April 2005 Archives
George W. sings a medley of Imagine and Take A Walk On The Wild Side. Pretty cool. Supposedly built from short clips of his speeches, although I have some doubts. (via boingboing)
The trailer for Joss Whedon’s Serenity is out. I didn’t get to watch more than a few episodes of the TV show (Firefly) before it got canceled (Funny how having a child cuts into one’s ability to indulge in wanton violence and explosions), but the bit I did watch had some style.
Am I judging too early when I say the new Pope seems to be exactly like the old Pope?
Lance Armstrong will retire after the 2005 Tour de France. It’s not a big surprise, but it should make for an interesting Tour in 2006. Tyler Hamilton has been suspended for 2 years for blood doping, so there aren’t any Americans about to step into Lance’s place. Well, maybe George Hincapie, but I’m rooting for a yong French fellow named Voeckler.
Freefall from millions of lightyears into the subatomic structure of an oak tree . Got this link from Mendel, so you may all have seen it, but I thought it was neat.
If you love this planet, you’ll put your glass straight into the garbage, not the recycling bin. Well, this may apply to Manitoba only.
I’d heard a few years ago that recycled glass was just being ground up and used for building roads at landfills. This was confirmed by a report I heard on CBC radio this morning. In addition, it turns out that “recyling” is more expensive than simply placing the glass in the landfill and bringing in gravel for the road. Also, glass does no environmental damage in a landfill. It’s totally inert.
So why do the recycling depots accept glass in the first place? Because there is a 2 cent levy on bottled beverages, including glass, and that levy funds the recyclers. In order to receive the funding, they must recycle all the packaging that is levied. Even if it is more environmentally damaging than not recycling it.
So, if you do have glass, it’s better to throw it in the trash, and have it transported straight to the dump, rather than to to the recycling plant, through the grinder, and then to the dump. Or even better, don’t buy stuff in glass bottles. Somebody bring back Pick-A-Pop, the real recycler!

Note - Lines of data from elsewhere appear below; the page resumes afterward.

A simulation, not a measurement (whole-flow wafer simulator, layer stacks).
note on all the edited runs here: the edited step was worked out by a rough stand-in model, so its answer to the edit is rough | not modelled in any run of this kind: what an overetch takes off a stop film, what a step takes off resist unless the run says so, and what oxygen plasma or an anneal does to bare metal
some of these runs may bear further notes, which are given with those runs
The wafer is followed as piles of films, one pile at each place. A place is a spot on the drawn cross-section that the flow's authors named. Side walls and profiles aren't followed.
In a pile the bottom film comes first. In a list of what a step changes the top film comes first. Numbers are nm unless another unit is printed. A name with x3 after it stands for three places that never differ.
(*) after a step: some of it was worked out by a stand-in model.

[Update: OK, after I posted this, there were quite a few comments pointing out how I was full of shit, which were largely accurate. However, the comments were tragically destroyed in a database accident (honest!), so everyone will just have to figure out for themselves why I'm wrong.]
A theatre company in San Francisco recently ran a “Write Like David Mamet” contest . I particularly like the scene between Alec, Stephen, and Billy Baldwin about whether Daniel should be allowed to be a Baldwin anymore.